(
This article was originally published on The Agile Admin, as part of their "Docker and the Future of Configuration Management" series.)
My name is Nathaniel Eliot, and I’ve worked extensively in software deployment over the last several years. I have worked on two automation frameworks around
Chef:
Ironfan, an open-source cluster management system from
Infochimps, and Elzar, a (sadly closed-source) blue-green framework based on
Spiceweasel. I currently work at
Bazaarvoice, where I’m building out a
Flynn.io installation.
Barnyard Blues
There is a catch-phrase in DevOps: “cattle, not pets”. It’s intended to describe the step forward that configuration management (CM, e.g. Chef, Puppet, Ansible, Salt, etc.) tools provide. Instead of building and maintaining systems by hand, DevOps-savvy engineers aim to build them via automated, repeatable systems. This has revolutionized system deployment, and resulted in vast improvements in the stability and manageability of large, complicated systems.
But while cattle are an important part of civilizing your software, they have drawbacks. As anybody who’s worked a farm will tell you, cattle management is hard work. Long-lived systems (which most barnyard-style deployments still are) decay with age, as their surrounding environment changes, and as faults are triggered in software components; upgrades to fix these issues can be complicated and fragile. New hosts for these systems can also suffer from unintended evolution, as external resources referenced by the CM build process change. System builds are often lengthy affairs, and often heavily intertwined, such that singular failures can block updates on unrelated resources.
These issues mean that failures are often addressed by “reaching into the cow”: SSH logins to affected hosts. As the phrasing implies, this should be considered a little gross. Your team’s collective understanding of a system is based on it being build in predictable ways from visible source code: an SSH login undermines that understanding.
Building a Brickyard
The phrase I like for container automation (CA, e.g. Flynn, Mesos+Docker, etc.) is “brickyard, not barnyard”. Bricks are more uniform, quicker to make, and easier to transport than cows: CA provides greater immutability of product, faster cycle time, and easier migration than CM.
Because everything is baked to the base image, the danger of environmental changes altering or breaking your existing architecture is far lower. Instead, those changes break things during the build step, which is decoupled from the deployment itself. If you expand this immutability by providing architecturally identical container hosts, your code is also less vulnerable to “works in dev” issues, where special development configuration is lacking on production machines.

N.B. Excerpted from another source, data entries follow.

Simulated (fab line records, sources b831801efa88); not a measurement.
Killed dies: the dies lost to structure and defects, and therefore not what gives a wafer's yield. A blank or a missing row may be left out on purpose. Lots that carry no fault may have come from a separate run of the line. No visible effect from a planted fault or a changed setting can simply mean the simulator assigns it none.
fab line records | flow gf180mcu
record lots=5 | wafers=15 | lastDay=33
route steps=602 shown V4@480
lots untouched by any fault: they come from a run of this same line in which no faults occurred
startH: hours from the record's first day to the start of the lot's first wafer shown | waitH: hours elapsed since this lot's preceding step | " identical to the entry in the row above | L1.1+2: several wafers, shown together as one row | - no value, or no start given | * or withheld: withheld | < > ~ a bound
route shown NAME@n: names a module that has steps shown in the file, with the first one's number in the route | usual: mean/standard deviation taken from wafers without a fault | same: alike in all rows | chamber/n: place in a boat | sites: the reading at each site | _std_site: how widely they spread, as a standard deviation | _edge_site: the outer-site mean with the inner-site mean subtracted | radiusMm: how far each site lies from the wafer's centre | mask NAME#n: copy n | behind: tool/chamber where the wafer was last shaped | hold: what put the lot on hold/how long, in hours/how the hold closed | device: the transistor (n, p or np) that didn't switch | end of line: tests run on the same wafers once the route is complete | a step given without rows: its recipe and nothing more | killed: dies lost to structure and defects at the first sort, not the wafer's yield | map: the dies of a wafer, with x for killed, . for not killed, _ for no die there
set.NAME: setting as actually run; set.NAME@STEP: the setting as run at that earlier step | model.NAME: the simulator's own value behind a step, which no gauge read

Rapid cycle time is the next great advantage that CA provides, and arguably the largest from a business perspective. By simplifying and automating build and deployment processes, CA encourages developers to commit and test regularly. This improves both development velocity and MTTR (mean time to repair), by providing safe and simple ways to test, deploy, and roll back changes. Ultimately, a brick is less work to produce than a fully functioning cow.
Because CA produces immutable results, those results can easily be transported. The underlying CA tools must be installed in the new environment, but the resulting platform looks the same to the images started on it. This gives you a flexibility in migration and deployment that may be harder to achieve in the CM world.
These benefits are theoretically achievable with configuration management; Ironfan is a good example of many of these principles at work in the CM world. However, they aren’t first class goals of the underlying tools, and so systems that achieve them do so by amalgamating a larger collection of more generic tools. Each of those tools makes choices based on the more generic set of situations it’s in, and the net result is a lot of integration pain and fragility.
Bricks or Burgers
So when should you use CM, and when should you use CA? You can’t eat bricks, and you can’t make skyscrapers from beef; obviously there are trade-offs.
Configuration management works best at smoothing the gaps between the manually deployed world that most of our software was designed in, and the fully automated world we’re inching toward. It can automate pretty much any installation you can do from a command line, handling the wide array of configuration options and install requirements that various legacy software packages expect.
Container automation currently works best for microservices:
12-factor applications that you own the code for. In existing architectures, those often live either in overly spacious (and fallable) single servers, or in messy shared systems that become managerial black-holes. This makes them an easy first target, providing greater stability, management, and isolation than their existing setups.
However, that’s as things stand currently. Civilization may depend on both, and the cattle came first, but ultimately it’s easier to build with bricks. As frameworks like Flynn expand their features (adding volume management, deploy pipelines, etc), and as their users build experience with more ambitious uses, I believe CM is slowly going to be trumped (or absorbed) by the better CA frameworks out there.